Filing income tax returns can be a painstaking activity but can reap amazing benefits if done intelligently. Most employed individuals or those with businesses have to file income tax returns (ITR) at the end of each financial year in March.
From claiming House rent allowance to returns on tax-free investments, many benefits can be claimed if individuals are adept at the process. Income Tax laws allow individuals to save taxes under various sections. However, many fail to claim these extended tax benefits due to lack of awareness.

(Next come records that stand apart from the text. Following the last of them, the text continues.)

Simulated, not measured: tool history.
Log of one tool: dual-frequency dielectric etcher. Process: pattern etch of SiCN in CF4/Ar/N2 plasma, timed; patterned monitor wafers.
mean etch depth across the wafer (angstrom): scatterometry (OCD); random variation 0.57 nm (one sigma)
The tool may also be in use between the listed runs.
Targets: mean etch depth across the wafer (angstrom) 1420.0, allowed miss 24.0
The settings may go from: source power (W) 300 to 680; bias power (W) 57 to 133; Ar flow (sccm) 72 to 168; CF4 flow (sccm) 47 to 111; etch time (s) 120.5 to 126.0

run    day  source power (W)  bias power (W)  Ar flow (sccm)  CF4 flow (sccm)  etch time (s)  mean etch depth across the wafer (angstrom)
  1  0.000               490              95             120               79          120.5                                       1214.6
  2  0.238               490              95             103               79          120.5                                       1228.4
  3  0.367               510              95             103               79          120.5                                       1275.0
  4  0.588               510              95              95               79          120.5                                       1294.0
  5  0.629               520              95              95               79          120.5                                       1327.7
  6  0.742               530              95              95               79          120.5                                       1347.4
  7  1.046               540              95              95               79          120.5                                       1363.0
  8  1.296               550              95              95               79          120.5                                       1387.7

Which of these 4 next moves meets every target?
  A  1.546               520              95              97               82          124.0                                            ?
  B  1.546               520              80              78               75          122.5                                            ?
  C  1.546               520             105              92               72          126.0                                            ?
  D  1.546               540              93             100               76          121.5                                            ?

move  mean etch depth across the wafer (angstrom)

Having said that, here are some deductions that you can claim while filing income tax:
Salary structure balance
Financial advisors often ask individuals to stay updated about which tax slab they fall under or the components that comprise his/her full salary. This comes in really handy while minimising tax outgo. In most organisations, there are components such as House Rent Allowance and LTA, which can be claimed while filing taxes i.e. if you have not yet received these components of your salary. You can also discuss your salary structure with the company and try to keep the basic taxable income low while drawing higher amount through conveyance and other components.
Save tax on House Rent Allowance
While filing ITR, you can claim House Rent Allowance, which forms a major portion of a salaried individual’s cost to company (CTC). If an individual lives in a rented house and has proof of the same, he/she can claim deduction on the same under Section 10 (13A) of the Income Tax Act.
However, it must be noted that individuals are entitled to partial tax benefit on the rent paid on a monthly basis. The benefit varies from city to city. If you are staying in your own house or not paying any rent, the HRA claim does not apply to you.
Deductions under Section 80 (C), 80(CCD), 80(TTA)
Some investments are completely tax-free and deduction on the same can be claimed while filing taxes. Under Section 80(C), individuals are allowed tax benefits up to Rs 1.5 lakh. People can invest in popular schemes such as PPF, ELSS, fixed deposits, LIC and many more.
However, those looking for deductions above Rs 1.5 lakh, you can do so by investing another Rs 50,000 towards National Pension System (NPS) for claiming benefits under Section 80(CCD). If you happen to earn any interest up to Rs 10,000 in a financial year from a savings account, it is eligible for deduction under Section 80 (TTA) of the Income Tax Act.
Deduction under Section 80(E)
In case you have taken an education loan for yourself, spouse or children, the interest paid on the loan can be mentioned as a tax benefit under Section 80(E) of the Income Tax Act. The only criteria that individuals have to follow are to take the loan from a financial institution.
Tax deduction on home loan interest payment
If an individual is currently paying interest on existing home loan up to Rs 2 lakh, they are eligible to claim deduction under Section 24 of the Income Tax Act. A home loan could be towards purchasing a property, construction, maintenance or even restoration. However, if you want to claim deduction under the particular section, it is mandatory to acquire the property within five years from taking the loan.
Deduction under Section 80(D)
Any premium that an individual is currently paying towards health insurance (for self, spouse, children or parents) qualify for deduction under Section 80(D) of the Income Tax Act. One can claim deduction of Rs 25,000 if his/her age is below 60 years and Rs 30,000 if age is above 60 years. One can claim an additional deduction of Rs 25,000 if insurance is bought for parents. If insurance is claimed for both parents (above 60 years), the total deduction that can be claimed is Rs 60,000.